Phnom Penh Governor Kep Chuktema appeared during an interview with Voice of America Khmer on Friday to have backed down from his recent threat to sack a district governor, though he and other City Hall officials declined to discuss the matter on Sunday.
During a meeting at City Hall on May 4, Kep Chuktema told city officials that he would seek the replacement of Chamkarmon district Governor Lo Yuy, whom he accused of accepting bribes from two “illegal” karaoke clubs.
“I would like to announce that I will request that the Ministry of Interior replace you,” Kep Chuktema said, addressing Lo Yuy.
“I have a report that you take money every month from the clubs,” he continued. “This case is a serious case, and I say it is time to change the district governor. I cannot receive blame because of you. I know it is difficult for you to crack down because you take bribes from them.”
However, VOA Khmer reported Friday that Kep Chuktema had said in an interview that there was “no need” to investigate Lo Yuy. The report said he had denied ever levelling the bribery accusations.
“I did not accuse Lo Yuy of taking bribes from karaoke clubs,” VOA Khmer quoted Kep Chuktema as saying.
“I only said, ‘The drug problem and sex abuse was happening in your area. So what does that mean that it still happens in your area? You don’t know, or you pretend not to know?’”
Reached on Sunday, Kep Chuktema declined to answer questions about the conflicting statements, saying he was too busy.
Municipal cabinet chief Nuon Sameth and Lo Yuy also declined to comment.
Phnom Penh Deputy Governor Pa Socheatvong said only Kep Chuktema could discuss the issue. “He was the one who made the warnings,” Pa Socheatvong said before hanging up on a reporter.

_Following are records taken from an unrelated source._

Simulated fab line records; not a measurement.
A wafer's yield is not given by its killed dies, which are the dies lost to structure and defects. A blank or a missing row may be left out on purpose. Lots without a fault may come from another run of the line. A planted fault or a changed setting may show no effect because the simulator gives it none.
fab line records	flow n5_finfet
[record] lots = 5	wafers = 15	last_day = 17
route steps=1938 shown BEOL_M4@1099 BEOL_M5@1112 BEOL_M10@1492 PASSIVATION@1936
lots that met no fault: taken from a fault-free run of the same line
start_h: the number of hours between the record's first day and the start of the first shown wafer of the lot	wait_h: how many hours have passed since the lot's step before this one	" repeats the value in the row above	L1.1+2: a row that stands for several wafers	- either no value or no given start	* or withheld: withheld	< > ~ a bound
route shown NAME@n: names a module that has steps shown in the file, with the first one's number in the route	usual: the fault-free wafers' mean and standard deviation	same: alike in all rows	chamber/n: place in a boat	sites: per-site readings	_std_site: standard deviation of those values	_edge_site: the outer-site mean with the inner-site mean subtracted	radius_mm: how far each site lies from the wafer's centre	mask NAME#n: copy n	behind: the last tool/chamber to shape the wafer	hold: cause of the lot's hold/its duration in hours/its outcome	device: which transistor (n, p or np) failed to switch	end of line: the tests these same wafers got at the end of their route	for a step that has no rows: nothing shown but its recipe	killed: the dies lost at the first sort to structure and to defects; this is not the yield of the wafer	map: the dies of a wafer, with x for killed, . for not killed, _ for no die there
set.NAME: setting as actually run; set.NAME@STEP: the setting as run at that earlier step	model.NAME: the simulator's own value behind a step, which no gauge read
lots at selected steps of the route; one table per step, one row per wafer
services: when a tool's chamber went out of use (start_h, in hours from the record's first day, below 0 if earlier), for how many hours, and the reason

On April 25, municipal Anti-Human Trafficking Police raided the Nam Trea Karaoke Club, where they found drugs on the premises and arrested 39 people, seven of whom were sent to jail.
More than 100 people were rounded up during a raid in early May on the Mega Karaoke Club in Boeung Keng Kang I commune. Men Ra, head of the Anti-Drug Research Bureau of the Military Police, said at the time that police had confiscated marijuana, ecstasy, methamphetamines and “instruments for using drugs”.